Making the Best of the Economic Downturn - Part 3 - Shop in Your Customer's Shoes

 

In our last post, we said that your best response to the new marketing landscape — depressed economy, reduced purchasing, more careful customers and more timid competitors -- is to take proactive measures to ensure that when those more careful customers compare you with your more timid competitors, you'll be their supplier of choice.

But how can you know what proactive measures to take?  Put yourself in the place of a potential customer.  One who has a need for something in your category -- a strong enough need for them to make a purchase despite the fact that times are tight.  Because times are tight, they'll be more careful in their selection.  They'll be less likely to shop where they've shopped before.  Hoping to minimize costs, they'll take a fresh look at the field.

That is, they'll take a fresh look at your competitors — and you.  (This is true of new customers, your competitors' customers and your current customers.)  When they make this comparison, what will they be looking for?  And what will they find?

Very likely, their search will begin (and perhaps end) on the Web.  So first make sure that one of the things they find is your website.  There's an old saying, out of sight, out of mind.  Today's version is, out of Google, out of business.

Amazingly, considering all the SEO, marketing and web design firms as well as business writers out there, this phrase is not in Google at the time of writing (October, 2008).  This is proof that with all the myriad marketing messages pouring out each day, someone with originality and insight can still say something new and noteworthy.

Okay, so they find your website, and they find the websites of your competitors.  What will your competitors' websites look like?  Probably pretty much the way they do now, except perhaps for lower prices and special offers.  As we said, most of your competitors will probably try to "wait it out."  The more severe the downturn, the more likely they'll do nothing.  They'll wait for the good times to somehow return.

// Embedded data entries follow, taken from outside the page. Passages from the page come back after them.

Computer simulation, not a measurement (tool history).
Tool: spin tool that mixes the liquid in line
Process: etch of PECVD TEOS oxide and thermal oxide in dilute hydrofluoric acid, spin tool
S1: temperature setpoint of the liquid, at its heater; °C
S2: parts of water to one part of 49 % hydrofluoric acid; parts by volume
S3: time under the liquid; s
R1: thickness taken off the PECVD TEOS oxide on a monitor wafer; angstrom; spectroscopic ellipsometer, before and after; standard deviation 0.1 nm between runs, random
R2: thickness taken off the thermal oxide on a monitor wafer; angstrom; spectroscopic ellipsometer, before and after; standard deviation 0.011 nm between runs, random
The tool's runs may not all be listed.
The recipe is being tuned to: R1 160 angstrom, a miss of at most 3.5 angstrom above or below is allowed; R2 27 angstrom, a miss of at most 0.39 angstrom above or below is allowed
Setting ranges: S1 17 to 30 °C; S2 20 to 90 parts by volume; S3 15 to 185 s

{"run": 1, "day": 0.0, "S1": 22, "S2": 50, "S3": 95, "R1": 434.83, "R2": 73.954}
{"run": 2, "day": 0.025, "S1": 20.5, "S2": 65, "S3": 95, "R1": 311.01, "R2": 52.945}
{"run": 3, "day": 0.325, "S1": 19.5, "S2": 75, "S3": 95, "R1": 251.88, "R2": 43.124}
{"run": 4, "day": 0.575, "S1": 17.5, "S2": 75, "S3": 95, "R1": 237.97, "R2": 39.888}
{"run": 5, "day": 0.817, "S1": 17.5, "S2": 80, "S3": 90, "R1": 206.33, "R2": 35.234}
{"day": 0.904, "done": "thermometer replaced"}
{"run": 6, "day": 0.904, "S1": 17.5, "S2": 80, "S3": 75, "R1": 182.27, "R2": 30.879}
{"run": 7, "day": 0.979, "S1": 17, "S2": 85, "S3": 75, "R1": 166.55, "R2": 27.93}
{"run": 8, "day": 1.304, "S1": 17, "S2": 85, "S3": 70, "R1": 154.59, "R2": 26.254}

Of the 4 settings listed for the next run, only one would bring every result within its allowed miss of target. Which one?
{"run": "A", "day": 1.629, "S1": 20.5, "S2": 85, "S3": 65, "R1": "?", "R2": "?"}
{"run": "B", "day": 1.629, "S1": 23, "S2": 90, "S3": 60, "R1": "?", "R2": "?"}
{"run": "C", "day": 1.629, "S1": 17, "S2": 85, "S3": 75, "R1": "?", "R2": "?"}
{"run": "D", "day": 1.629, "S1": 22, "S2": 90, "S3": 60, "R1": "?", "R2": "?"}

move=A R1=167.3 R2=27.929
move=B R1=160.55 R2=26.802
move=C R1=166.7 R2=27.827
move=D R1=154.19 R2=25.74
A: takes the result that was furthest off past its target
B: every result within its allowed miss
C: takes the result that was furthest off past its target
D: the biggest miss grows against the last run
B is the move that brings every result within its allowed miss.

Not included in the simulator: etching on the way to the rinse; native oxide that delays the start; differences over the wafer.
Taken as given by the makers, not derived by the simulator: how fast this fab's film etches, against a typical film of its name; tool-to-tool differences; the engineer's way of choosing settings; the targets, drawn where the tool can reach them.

But the good times may not return to them.  Not if you grab their customers now.  And it's much easier to be competitive now.  When the market is hot, it's hard to out-maneuver competitors because you don't know what they're about to do.  Everyone is making moves.  But when the market is down, most companies go into slow motion, so if you don't, you've got the dance floor to yourself and can dance circles around your competition.

So imagine yourself as that careful customer, with a tight budget and a strong need.  With that mindset, go to the website of each of your competitors, and also your own.  Shop in your customer's shoes.  It's a good idea to enlist others in this also, who may see with less sophisticated, less biased eyes — people without your insider's perspective.  Ideally, you can enlist people who are similar to your customers, if not actual customers.

At each site, "shop around" with the pretended intent of making a purchase.  What draws you?  What stops you?  What gives you confidence?  What confuses or repels you?  What's missing, that's needed in order to reel you in and close the deal?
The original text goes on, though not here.